Mass Monument Industrial Hall?
Classification of steel construction system halls of the High Modernism period and their attribution for an automated airborne image-based acquisition
Hall buildings for industry, commerce, agriculture and transport infrastructures are characteristic of the High Modernism period from around 1914 to 1970, as they offered new spatial solutions for the various requirements of industrial production conditions, logistics and e.g. exhibition facilities and, as a new type of building, appeared extensively for the first time.

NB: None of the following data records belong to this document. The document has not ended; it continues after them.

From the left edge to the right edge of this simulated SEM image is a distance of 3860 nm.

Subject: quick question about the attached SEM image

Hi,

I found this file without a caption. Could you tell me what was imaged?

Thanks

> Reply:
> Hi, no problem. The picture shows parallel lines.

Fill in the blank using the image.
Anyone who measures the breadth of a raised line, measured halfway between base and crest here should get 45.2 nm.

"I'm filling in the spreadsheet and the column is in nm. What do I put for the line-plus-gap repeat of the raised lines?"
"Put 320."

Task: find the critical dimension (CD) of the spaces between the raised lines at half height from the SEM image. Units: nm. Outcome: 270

Hall constructions with span widths between 10m to 25m dominate the existing structures and cover a wide range of the functions outlined above. From around 1914 onwards, type and system halls in steel construction were industrially manufactured to meet this broad demand, the construction history and variety of types of which has not been in the focus of research. Innovative designs were developed to meet the requirements of the time for industrial series production with standardized connections and modularity for industrial construction. Important inspiration came from lightweight structural engineering, among others.
This frequent type of building that has received little attention in the field of construction history. Furthermore, it eludes evaluation in terms of construction culture by traditional art studies criteria. Thus, in the discourse of historical monument protection, there is also a lack of fundamental knowledge about the plurality of construction types, their distribution and site-related context, to enable statements on the ability and worthiness of historical monument listing. The construction type of these halls is currently associated with seemingly antagonistic properties such as innovative construction / unspectacular appearance, standardized serial product / individual appropriation by the user or ubiquitous / not quantifiable.In addition to the desideratum of positioning type and system halls in steel construction into the coordinate system of design and construction history, the question of their spread and the context of their location is the starting point for the development of an automated aerial photograph-based recording and classification. These objects, hardly quantifiable with classical methods, is particularly suitable for deriving generic attributes that qualify for automated identification in aerial photographs due to its production-related standardization of construction types, materials and dimensions. New methods for the detection of specific industrial halls will be developed using vertical and oblique airborne imagery.
The interdisciplinary research team from the fields of building technology and construction history (ibt TU BS), remote sensing (IGP TU BS) and monument preservation (NLD) covers complementary expertise with regard to this undervalued type of construction. The intended method of an automated airborne image-based acquisition points beyond this specific application case and offers the prospect of an adaptation to other construction types with derivable attributes, e.g. mass housing using prefabricated panel construction.